That’s 2.2 million something numbers. And the reason why that estimate looks so funny is because this lookup has a predicate. Now, every lookup will have at least a couple things in it.

Well, actually, that does depend a little bit. Every lookup will have at least this one thing in it. This seek predicate, which you can kind of see is sort of like a self-join because we’re joining the post column to itself on the ID column.

That is why the clustered index key column or columns end up in your nonclustered indexes. So SQL Server can do neat stuff like this. It can take that ID and it can look up rows in the clustered index from the nonclustered index.

Now, the two things in a lookup that may or may not be there. One is an output list. If you are just applying a predicate, actually, that might show up in the output list as well.

This might always be there. But the important thing is that this one has a predicate up at the top. So you have the output list, which are columns that are being selected.

And you have the predicate, which are additional filters that are being applied when we make a round trip back to the clustered index. So for every row that comes out of this nonclustered index here where we seek into it, every row that comes out, since this is a loop join, it’s one row. Boop, boop, boop, boop, boop, boop, boop, boop.

One row comes out and then we evaluate another predicate there. So we’re able to do our initial set of filtering. We’re able to seek to some of the filters we care about here and apply a predicate to some other filters here. I guess there’s a little bit of overlap in there just because of the state of things, but sort of beyond the point of this.

But the seek here does allow us to get to some of the rows that we care about. But then we have to filter out additional rows that we care about. Look how much this reduces things by.

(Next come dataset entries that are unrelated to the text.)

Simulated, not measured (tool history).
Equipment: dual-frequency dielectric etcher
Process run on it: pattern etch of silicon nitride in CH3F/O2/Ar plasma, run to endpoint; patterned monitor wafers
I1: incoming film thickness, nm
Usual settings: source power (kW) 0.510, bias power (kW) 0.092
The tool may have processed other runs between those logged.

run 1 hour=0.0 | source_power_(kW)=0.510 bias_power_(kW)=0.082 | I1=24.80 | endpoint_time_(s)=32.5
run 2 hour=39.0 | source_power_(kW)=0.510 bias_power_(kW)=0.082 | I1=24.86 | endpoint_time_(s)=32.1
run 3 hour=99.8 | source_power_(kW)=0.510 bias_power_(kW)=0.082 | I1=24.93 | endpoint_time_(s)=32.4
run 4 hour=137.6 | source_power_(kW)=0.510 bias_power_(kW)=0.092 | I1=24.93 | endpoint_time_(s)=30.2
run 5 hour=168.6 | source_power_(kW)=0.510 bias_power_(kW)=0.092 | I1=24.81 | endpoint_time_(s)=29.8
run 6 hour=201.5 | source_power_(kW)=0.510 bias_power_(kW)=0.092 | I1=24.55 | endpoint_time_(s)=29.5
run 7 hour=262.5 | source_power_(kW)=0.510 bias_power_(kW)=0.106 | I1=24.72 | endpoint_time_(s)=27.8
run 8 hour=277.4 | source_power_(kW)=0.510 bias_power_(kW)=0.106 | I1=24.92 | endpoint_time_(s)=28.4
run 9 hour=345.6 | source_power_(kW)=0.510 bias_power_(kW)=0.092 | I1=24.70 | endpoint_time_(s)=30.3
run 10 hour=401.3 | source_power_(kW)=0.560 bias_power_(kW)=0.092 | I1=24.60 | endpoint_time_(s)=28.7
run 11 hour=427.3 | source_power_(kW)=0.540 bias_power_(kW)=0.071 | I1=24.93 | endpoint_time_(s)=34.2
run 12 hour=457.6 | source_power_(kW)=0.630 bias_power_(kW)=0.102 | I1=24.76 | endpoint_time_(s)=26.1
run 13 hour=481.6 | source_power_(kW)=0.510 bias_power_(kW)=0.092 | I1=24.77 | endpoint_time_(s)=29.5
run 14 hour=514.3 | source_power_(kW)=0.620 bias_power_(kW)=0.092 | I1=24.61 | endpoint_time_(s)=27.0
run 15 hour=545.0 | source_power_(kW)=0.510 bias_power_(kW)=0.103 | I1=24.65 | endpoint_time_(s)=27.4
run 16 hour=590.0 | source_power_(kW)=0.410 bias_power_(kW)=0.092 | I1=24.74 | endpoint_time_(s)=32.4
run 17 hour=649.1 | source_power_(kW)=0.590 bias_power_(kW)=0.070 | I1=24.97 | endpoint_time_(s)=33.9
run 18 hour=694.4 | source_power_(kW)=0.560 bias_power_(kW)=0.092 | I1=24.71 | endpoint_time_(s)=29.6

Well, we get 327,567 rows out of here. That means we make that many round trips down to the clustered index here to do those lookups. So we made 327,567 round trips.

And at the end of all of those round trips, we ended up with only seven matching rows came out of that. That’s why for the rest of the query, we only have those seven rows here. So we were able to do some of the filtering with the nonclustered index, but not all of the filtering.

So, you know, like one thing that’s sort of important to figure out is what’s going to happen when we put it, we pass in a different set of parameters. So the set of parameters we passed in up here were a score of zero, which is we’re going to find every score greater than zero, which is most all of them. We’re looking for this is a creation date.

So just the last couple months of 2013, which for the stack overflow 2013 database is actually pretty tiny, too. And post type ID of one. Well, there’s about 6 million questions in the post table.

So, you know, this this thing doesn’t really filter stuff out. This thing does a pretty good job of filtering stuff out. And then this this is this is what we evaluate in the lookup because this owner user ID column is not in our index. So if we run this for a more set of parameters that has more rows come out of that initial nonclustered index seek, this is where lookups start to get painful.

Because what was a pretty sensible plan that ran in like 300 something milliseconds for that initial set of parameters does not do well with this one. We end up with a lot more rows. Now, keep in mind, we have the same cardinality estimate here that we did in the last plan.

In the last plan, this was high. In this plan, the number of rows that we get out is 1884% higher than our estimate. So we make a lot more trips back to the where is it actual number of rows.

We make a lot of a lot more trips back to the a lot more round trips back to the clustered index in order to get what we want from this thing. Right. So that remember, that’s still one row down here and then into here. Right. So one row at a time.

We do that and we end up with twenty seven thousand eight hundred and sixty nine matching rows from here. And that’s why we have. But you can see like the majority of the time is that we have about a second there, about a second and a half there. So that’s three and a half seconds total.

And then a little additional time in the nested loop. And then for some reason, the gather streams has a lower number than this. And then we go into the sort and we spend about twenty five more milliseconds there. One thing that’s important to do is when you’re looking at parallel plans, try not to focus too much on the execution time of exchanges.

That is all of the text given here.